Ludwig or better known as Lale Sokolov, was an Austro-Hungarian born Slovak-Australian businessman and Holocaust survivor. He was Jewish, and he was part of the first transport of Jewish prisoners to Auschwitz in 1942. When he arrived, he was tattooed with the number 32407.
Lale Sokolov was born in 1916, on the 28th of October, in Korompa, Kingdom of Hungary and now Krompachy, Slovakia. His work was to construct housing blocks for the expanding camp, but soon after that, he became ill with the thyroid. When he recovered, he became the assistant of Pepan. Still, after his disappearance, Lale became the main tattooer or tattooist of the camp, partly because of his language skills – he knew Slovakian, German, Russian, as well as French, Hungarian and a bit of Polish Getting this job meant that he was one step further from death than the rest of the prisoners. He also received many benefits like a single room, extra rations, as well as some free time when his work was completed.
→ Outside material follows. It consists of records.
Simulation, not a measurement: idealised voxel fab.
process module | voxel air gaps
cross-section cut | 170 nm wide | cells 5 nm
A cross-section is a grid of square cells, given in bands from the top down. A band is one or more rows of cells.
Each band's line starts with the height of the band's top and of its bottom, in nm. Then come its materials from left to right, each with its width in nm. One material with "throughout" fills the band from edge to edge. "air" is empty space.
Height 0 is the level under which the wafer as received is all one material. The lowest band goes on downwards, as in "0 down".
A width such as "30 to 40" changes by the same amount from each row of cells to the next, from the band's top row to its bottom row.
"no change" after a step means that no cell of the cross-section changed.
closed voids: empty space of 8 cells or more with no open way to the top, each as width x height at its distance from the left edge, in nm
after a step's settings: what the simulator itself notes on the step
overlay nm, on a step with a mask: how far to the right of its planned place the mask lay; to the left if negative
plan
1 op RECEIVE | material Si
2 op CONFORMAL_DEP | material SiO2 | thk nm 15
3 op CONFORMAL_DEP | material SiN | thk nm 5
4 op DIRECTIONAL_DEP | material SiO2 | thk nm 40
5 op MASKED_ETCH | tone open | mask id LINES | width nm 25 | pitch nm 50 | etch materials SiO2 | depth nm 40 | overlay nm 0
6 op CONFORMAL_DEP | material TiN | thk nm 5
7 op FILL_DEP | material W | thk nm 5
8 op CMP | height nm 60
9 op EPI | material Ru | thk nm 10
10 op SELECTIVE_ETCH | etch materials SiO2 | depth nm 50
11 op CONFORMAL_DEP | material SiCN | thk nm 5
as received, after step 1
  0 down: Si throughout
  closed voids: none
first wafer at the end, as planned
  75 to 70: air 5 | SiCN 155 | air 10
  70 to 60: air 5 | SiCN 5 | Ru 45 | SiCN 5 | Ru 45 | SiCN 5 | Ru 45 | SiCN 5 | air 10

For the German commandants at Auschwitz, Lale Sokolov was just a compliant Jew easily manipulated to do their dirty work. For recent arrivals, Lale was a stolid man who would not make eye contact as he tattooed numbers onto their forearms. However, for the concentration camp’s incarcerated population, he was the savior that shared some extra rations, and altered prisoners’ tattoos to keep them from the gas chamber, as well as helped doomed men pull off daredevil escapes.
In 1942, when Pepan was still alive, Lale Sokolov was handed another piece of paper, and in front of his eyes were five digits: 3 4 9 0 2. Tattooing men was one thing for him, but when he was supposed to hold the thin arm of a young girl in his hands, he felt terrible. So, one day, Pepan urged him to do as he told, and if not, he will condemn himself to death. He was forced to tattoo the arm of a girl – there was something about this girl and her bright eyes.
Years later, Lale said that at the moment when he tattooed the number on her arm, she tattooed her number in his heart. He discovered that her name was Gita Fuhrmannova, coming from the women’s camp Birkenau, and he knew that she would never love another. Also, the feeling was mutual. He had used his relatively privileged position to keep this woman alive by sending her extra food and messages through his guard. He even moved her to a better workstation. He tried to give her some hope.
Lale also used his privileges to feed his former block-mates, Gita’s friends, and the Roma families that arrived later on. He also started trading jewelry and money with the villagers working near the camp, in order to obtain more food and provisions for those that need it the most.
In 1945, the Nazis started shipping prisoners out of the death camp before the Russians arrived. Gita was one of those women. Lale knew only her name and nothing else. He also escaped the concentration camp and returned to his native place, which was then part of Czechoslovakia. Then, he went to Bratislava, which was the main entry point for returning survivors, to search for her. After weeks of searching, she stepped out into the street in front of his horse. They married the same year, and Lale changed his surname, which was previously Eisenberg to Sokolov.
After his wife died in 2003, he finally felt able to talk about his war-time experience. Heather Morris interviewed him over the next three years, and after that, she wrote a book about his life, titled “The Tattooist of Auschwitz,” published in 2018.
Sokolov died in 2006 at age 90. Morris said:
“He would be amazed and thrilled to know that his story is being told. He always wanted everyone to know about his falling in love with the most beautiful girl in the world.”